At June 13, 2008 5:59 PM, Blogger Phats replied to my musings ...

Never really heard of them sorry. Although Bon Jovi and Quiet Riot remember those! They still play Bon Jovi at every Purdue mens basketball game at the under 4 media timeout

At June 13, 2008 11:40 PM, Blogger The Phoenix replied to my musings ...

Whoa...they look like Prince's Revolution.

At June 14, 2008 11:06 AM, Blogger David Amulet replied to my musings ...

I've returned from some time overseas without access to e-mail--what a strange feeling! Thanks for your comments ...

Perplexio: I think it is one of the better late-80s rock albums, despite the pictures.

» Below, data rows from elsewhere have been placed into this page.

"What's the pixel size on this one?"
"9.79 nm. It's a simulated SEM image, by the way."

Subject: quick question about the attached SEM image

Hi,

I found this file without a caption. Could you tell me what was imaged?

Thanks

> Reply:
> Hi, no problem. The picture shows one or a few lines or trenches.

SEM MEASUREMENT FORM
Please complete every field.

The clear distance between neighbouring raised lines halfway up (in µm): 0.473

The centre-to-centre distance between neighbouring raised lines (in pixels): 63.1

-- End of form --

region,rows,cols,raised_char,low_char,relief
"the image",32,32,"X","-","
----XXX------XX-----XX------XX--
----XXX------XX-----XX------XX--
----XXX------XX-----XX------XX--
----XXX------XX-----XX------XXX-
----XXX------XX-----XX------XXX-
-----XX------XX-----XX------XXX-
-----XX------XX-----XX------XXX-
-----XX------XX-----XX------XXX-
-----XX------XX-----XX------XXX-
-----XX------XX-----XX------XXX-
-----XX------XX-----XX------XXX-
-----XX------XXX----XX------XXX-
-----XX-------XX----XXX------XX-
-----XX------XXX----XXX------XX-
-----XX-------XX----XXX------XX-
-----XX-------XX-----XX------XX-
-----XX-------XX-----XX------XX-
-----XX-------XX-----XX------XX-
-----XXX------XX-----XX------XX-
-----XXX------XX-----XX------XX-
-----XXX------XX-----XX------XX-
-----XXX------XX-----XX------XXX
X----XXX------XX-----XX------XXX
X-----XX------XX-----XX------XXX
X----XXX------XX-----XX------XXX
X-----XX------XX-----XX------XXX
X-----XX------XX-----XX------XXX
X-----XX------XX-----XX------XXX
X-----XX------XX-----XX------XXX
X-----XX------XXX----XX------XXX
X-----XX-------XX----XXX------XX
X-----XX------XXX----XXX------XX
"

Jessica: Indeed! One of the few bands with a band name, album, and song of the same name.

Maggie: Sorry about the lack of a warning. I'll be more thoughtful next time.

Mark: We agree on that, then. I'd heard that John Sykes wanted to get another vocalist, which is odd because he's pretty solid.

ZW: I'm not familiar with either site.

Phats: They didn't hit the big time, so I'm no surprised you missed them.

Phoenix: Rising from the ashes again, huh? It's good to see you back.

At June 18, 2008 7:27 PM, Blogger BeckEye replied to my musings ...

I've always loved that Jelly Roll song. Love can break your heart, indeed.

And, to be fair, all male musicians looked like gay pirates in the '80s. As for the Wilson sisters, I'll never forget that someone in a magazine once referred to their "What About Love" period look as "pirates on acid."